The closest connection I have to China is a Hawaiian-print shirt made there that I bought at Wal-Mart. But an article I read about China recently sent a shiver–literally–up my back.
It brought to mind a tough lesson my family and I learned when we got hit, years earlier, by an unexpected “storm.” When the wind settled down my wife and I realized that, though we can’t live by bread alone, saving and financial planning can provide a lot more than just food for thought. They can supply the difference between prosperity and ruin.
As for the story that gave me shivers, it described in detail an election that was held earlier this year in Hong Kong. At stake was the presidential-like post of chief executive. What was really at stake was the extent to which China would influence this election. And that’s exactly what China did.
China’s in the position to sway Hong Kong elections because China now controls the former British province and it’s nearly 7 million residents. Of these seven million only a fraction get to vote. And each one of these gets his orders from Big Brother.

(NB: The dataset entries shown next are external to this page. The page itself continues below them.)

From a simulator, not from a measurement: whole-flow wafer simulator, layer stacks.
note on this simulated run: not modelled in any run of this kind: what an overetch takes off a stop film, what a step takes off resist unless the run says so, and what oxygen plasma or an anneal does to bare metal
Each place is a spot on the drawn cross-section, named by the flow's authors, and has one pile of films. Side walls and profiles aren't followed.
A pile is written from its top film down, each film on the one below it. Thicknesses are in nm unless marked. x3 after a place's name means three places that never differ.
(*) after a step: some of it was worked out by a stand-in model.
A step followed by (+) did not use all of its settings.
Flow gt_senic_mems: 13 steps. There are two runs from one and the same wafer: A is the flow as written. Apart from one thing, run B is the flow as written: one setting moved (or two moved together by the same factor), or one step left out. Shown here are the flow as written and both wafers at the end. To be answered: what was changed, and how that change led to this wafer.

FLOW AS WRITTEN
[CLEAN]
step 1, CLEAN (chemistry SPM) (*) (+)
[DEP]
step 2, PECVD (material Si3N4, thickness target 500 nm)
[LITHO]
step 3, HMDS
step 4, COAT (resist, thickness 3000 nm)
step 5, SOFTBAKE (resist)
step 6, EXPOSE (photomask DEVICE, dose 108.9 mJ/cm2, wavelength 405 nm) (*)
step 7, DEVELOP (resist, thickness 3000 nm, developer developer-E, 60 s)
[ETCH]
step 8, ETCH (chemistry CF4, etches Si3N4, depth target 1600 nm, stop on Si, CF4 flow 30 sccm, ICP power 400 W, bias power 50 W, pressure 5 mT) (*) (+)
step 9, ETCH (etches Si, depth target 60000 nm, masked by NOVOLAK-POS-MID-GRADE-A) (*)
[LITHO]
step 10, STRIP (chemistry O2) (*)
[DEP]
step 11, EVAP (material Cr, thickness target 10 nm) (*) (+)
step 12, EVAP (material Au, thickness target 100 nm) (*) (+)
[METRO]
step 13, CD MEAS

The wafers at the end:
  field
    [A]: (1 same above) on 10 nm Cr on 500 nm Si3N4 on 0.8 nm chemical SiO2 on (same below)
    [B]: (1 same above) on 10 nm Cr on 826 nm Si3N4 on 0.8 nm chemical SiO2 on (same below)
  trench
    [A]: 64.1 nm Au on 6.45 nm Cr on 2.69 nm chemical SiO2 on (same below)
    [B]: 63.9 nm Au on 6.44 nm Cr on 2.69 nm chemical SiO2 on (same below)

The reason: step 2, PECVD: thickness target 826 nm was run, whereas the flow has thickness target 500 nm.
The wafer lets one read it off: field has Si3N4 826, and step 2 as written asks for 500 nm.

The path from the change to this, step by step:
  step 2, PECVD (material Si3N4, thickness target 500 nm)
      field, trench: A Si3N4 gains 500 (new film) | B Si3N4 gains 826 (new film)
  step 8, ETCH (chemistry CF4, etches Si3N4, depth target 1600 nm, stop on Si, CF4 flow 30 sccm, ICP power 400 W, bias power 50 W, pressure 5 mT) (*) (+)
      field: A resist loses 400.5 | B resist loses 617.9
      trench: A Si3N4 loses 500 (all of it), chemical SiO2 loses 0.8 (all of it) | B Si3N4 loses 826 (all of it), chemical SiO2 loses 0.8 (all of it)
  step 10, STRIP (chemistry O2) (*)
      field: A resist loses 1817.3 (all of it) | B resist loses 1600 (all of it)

When Britain was in control these seven million people enjoyed living in a democracy. With China in control they now live under communism. They also live in fear, for the same Communist China currently calling the shots in Hong Kong is the same Communist China responsible in 1989 for nearly 3,000 deaths in and around Tiananmen Square.
The man who won the election, Donald Tsang, was China’s hand-picked man, an emblem in many ways of China’s power over the province. Power like this makes Hong Kong people skittish. It reminds them, and the world, of Tiananmen Square. It puts into peril Hong Kong’s domestic security.
Reading about Hong Kong’s ersatz election reminded me of my own “domestic security” ten years ago this July 1st, which is the day Hong Kong officially went from British to Chinese rule. It was a historic day, one destined for history books. It’s in my book, certainly, as the day that a political event–on one side of the globe–sent shock-waves clear around to the other, where the politics of big government in far-away places sent my family and me reeling back home in New Jersey.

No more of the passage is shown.